The U.S. has no good reasons to stall on Latin America free-trade deals
At last, the Obama administration has cut a deal with South Korea, paving the way for congressional approval of a long-stalled free-trade agreement with that crucial Asian ally. Now, what about Colombia and Panama? Alas, the administration's answer still appears to be "not yet." White House spokesman Robert Gibbs announced Friday that the president would not be submitting the Colombia or Panama free-trade deals to Congress anytime soon, ostensibly because they don't command majority support.
This is getting ridiculous. Both of these Latin American countries, longtime friends of the United States - in a region where it's not always easy to be America's friend - made tariff-slashing agreements with the Bush administration in late 2006. Thereafter, the deals languished because of objections from the Democratic Congress. In the case of Panama, the ostensible concerns were the presence of the alleged killer of an American soldier in Panama's national legislature and the lack of transparency in the country's banking and corporate-registry sectors. With a new government in power in Panama City since July 2009, those issues have been addressed. All that remains is to take advantage of new opportunities for U.S. exports in a small country with which the United States already enjoys a $4.5 billion annual trade surplus.
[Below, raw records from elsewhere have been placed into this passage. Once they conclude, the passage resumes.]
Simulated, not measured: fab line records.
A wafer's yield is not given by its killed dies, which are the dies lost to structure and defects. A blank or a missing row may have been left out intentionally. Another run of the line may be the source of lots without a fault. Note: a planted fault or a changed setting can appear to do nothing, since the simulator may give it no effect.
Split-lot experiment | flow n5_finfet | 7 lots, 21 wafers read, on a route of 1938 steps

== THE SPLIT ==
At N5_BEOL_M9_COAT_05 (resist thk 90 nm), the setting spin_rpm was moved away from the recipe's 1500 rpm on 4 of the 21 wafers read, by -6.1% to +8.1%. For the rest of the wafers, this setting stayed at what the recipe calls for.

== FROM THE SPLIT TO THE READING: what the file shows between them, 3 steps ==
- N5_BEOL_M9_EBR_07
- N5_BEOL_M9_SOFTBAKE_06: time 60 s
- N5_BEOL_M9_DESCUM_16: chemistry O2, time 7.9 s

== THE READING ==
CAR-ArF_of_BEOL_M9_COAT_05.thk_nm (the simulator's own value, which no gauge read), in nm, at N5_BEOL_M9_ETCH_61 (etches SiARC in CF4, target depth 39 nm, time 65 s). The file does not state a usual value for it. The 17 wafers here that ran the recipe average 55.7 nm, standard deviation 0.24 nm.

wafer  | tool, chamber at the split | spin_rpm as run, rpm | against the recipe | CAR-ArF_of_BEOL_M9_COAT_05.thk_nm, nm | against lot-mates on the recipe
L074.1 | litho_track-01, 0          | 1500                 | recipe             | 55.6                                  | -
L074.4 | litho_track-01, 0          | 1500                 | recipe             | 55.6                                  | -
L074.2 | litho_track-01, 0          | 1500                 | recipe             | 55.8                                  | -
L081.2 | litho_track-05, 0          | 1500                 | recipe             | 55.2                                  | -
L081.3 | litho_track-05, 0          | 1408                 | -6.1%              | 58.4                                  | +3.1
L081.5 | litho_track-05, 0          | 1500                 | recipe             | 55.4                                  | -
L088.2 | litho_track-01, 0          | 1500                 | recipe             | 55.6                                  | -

As for Colombia, free trade would also be lopsided in favor of the United States. Colombia already enjoys duty-free access to the U.S. market under existing laws benefiting Andean nations threatened by drug traffic. The trade agreement would give U.S. exporters similarly free access to Colombia's market. The argument against congressional approval has been Colombia's purported neglect of human rights, specifically for trade unionists. In truth, though the record is not perfect, there has been dramatic improvement across the board on human rights in Colombia over the past decade. Only 27 union members have been killed in Colombia this year - in contrast to 196 in 2002 - and it is not clear that they were killed for political reasons. Meanwhile, homicides in general have fallen from nearly 29,000 in 2002 to under 11,500 this year.
The Obama administration, however, has continued to drag its heels on Colombia and Panama free trade, in deference to U.S. labor unions - for whom the very phrase "free trade" seems to be anathema, regardless of the economic merits of any particular deal. Meanwhile, Colombia has approved free-trade agreements with the European Union and Canada, putting the United States at a competitive disadvantage - and raising the question of why the United States, but not these democratic powers, should scruple about trading with Colombia.
Indeed, Colombia is in danger of losing its usual preferences in the United States; they may lapse at the end of this year amid partisan wrangling in Congress over extraneous trade matters. Recent floods have killed 300 Colombians, left 2 million homeless and caused $5 billion in damage, adding a humanitarian argument to the already convincing economic and strategic case for stronger U.S.-Colombian ties. The Obama administration, supposedly intent on boosting exports and the domestic jobs they create, must stop equivocating and add Panama and Colombia to its free-trade priorities in the new Congress.